However, there’s a good reason for this. These powertrains and drivetrains are well-regarded for reliability and longevity. They’ve been tried and tested in other cars, and they’re known to work well for their application. Furthermore, INEOS has expensed a lot of effort to optimise them for the Grenadier. What they’re going for is similar to the philosophy that Toyota uses for its eternally indestructible Land Cruisers and Hiluxes.
With its use of simple (and thus, easily mendable and serviceable) components, not to mention having to cherry-pick proven and demonstrable parts, INEOS may not necessarily be on the bleeding edge of tech. But, these over-engineered systems are known to last a (very) long time, while also being able to handle an off-road expedition with confidence. This is what makes the INEOS Grenadier so proficient at its task.
Functional And Focused At Its Core
The interior of the INEOS Grenadier is noteworthy, too. Its cabin has a distinct aeroplane cabin-like layout, as noted by the vast array of large-sized buttons and switches for all your common controls. That includes the climate control, hazard lights, and even the infotainment system, among many others. The shape and size of these buttons are meant so that you can still easily use them, even while wearing a pair of gloves.
You’ll also find more important switches dotted about for managing the 4-wheel drive system. You’ll find, for instance, the clever Wading Mode, which lets you turn off the engine cooling fans when you’re wading through water up to 80cm deep. Look upward, and you’ll even find overhead switches for additional auxiliary controls. Here, you could wire in extra electronics or electrical accessories, such as search lights or winches.
Meanwhile, the 12.3-inch infotainment system serves up a lot of data about your 4-wheel drive setup. It further has numerous gauges, including a built-in inclinometer. Underneath that, and next to that familiar BMW gear shifter, you’ll notice the Grenadier’s other “gear” knob that lets you manage INEOS’s in-house, custom-made two-speed transfer case. In its most basic function, you can lock the centre differential.

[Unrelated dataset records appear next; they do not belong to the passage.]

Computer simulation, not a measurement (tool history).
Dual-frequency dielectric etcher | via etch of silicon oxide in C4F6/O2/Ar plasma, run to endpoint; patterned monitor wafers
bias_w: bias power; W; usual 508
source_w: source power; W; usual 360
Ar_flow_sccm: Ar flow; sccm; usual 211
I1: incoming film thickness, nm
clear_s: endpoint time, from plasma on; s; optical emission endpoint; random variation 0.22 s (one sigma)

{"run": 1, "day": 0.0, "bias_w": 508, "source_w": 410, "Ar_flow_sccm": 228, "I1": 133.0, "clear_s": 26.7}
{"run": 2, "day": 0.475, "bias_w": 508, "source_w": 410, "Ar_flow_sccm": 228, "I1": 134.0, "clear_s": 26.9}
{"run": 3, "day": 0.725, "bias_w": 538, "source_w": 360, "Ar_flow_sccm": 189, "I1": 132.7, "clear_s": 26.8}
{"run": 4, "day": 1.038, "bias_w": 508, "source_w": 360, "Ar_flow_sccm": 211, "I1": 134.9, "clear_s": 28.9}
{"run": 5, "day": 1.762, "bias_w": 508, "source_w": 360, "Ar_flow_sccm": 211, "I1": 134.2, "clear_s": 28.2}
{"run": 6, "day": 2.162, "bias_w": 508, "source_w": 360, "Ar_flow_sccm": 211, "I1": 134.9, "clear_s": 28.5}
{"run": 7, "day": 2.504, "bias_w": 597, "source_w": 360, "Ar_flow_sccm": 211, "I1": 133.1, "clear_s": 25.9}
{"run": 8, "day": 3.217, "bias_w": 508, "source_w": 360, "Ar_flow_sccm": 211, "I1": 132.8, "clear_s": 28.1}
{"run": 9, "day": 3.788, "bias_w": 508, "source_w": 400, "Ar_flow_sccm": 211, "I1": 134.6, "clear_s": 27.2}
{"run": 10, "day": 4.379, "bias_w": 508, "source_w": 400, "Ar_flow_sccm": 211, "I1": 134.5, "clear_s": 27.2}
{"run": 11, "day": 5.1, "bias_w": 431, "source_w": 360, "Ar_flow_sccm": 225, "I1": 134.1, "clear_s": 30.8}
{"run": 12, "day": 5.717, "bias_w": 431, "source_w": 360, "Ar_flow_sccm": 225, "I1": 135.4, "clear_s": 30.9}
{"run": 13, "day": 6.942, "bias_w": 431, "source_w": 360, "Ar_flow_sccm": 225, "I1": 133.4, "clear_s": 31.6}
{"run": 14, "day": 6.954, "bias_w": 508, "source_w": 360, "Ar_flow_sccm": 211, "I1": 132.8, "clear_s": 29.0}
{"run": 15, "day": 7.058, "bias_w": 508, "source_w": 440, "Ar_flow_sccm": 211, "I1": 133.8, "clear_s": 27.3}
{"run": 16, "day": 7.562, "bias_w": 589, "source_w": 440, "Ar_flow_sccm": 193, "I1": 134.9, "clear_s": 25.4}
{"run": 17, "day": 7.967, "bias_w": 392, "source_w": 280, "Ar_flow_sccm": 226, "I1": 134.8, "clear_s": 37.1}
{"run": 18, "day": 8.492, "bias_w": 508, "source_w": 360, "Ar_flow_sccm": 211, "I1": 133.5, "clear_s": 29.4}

Or, you could set it to low range, which reduces the gearing to just 2.5:1. This should provide ample torque at slower speeds to get you out of a sticky situation. As an optional extra, you could further influence, thus locking the front and rear differentials, individually. With three configurations, these could be a lifesaver if you’re struggling for traction. Even with just one wheel having traction, you could still get moving.
It Tackles Off-Road Trekking Like Nothing
So then, how does it actually handle off-road driving? In practice, fantastically so. The INEOS Grenadier is able to handle the local testing grounds quite capably, even under fairly harsh (albeit controlled) off-road conditions. I think it’s important to bear in mind that when it comes to off-roading, pictures often don’t do it justice to show how extreme the conditions are when you’re sitting and piloting behind the wheel.
From my perspective, it’s monstrous how steep some of these gradients are. There are occasions when I’d drop down some banking, only to spot nothing more than barren soil and grass. Or, I’d try to climb up a slope, only being able to see just the blue sky above, with no clue as to what the trail ahead of me looks like. The INEOS Grenadier has that special something that only a proper, from-the-ground-up off-roader has…
That innate ability to inspire confidence to keep the driver going, no matter how tough the going may get. Then, there’s the sheer amount of traction that I got out of the Grenadier. It’s impressive, given how slick the surfaces were that I drove on. This is thanks in part to INEOS’s selection of rubber for the Grenadier. You get to pick between the off-road-ready BFGoodrich tyres, or the all-rounder Bridgestone all-terrains.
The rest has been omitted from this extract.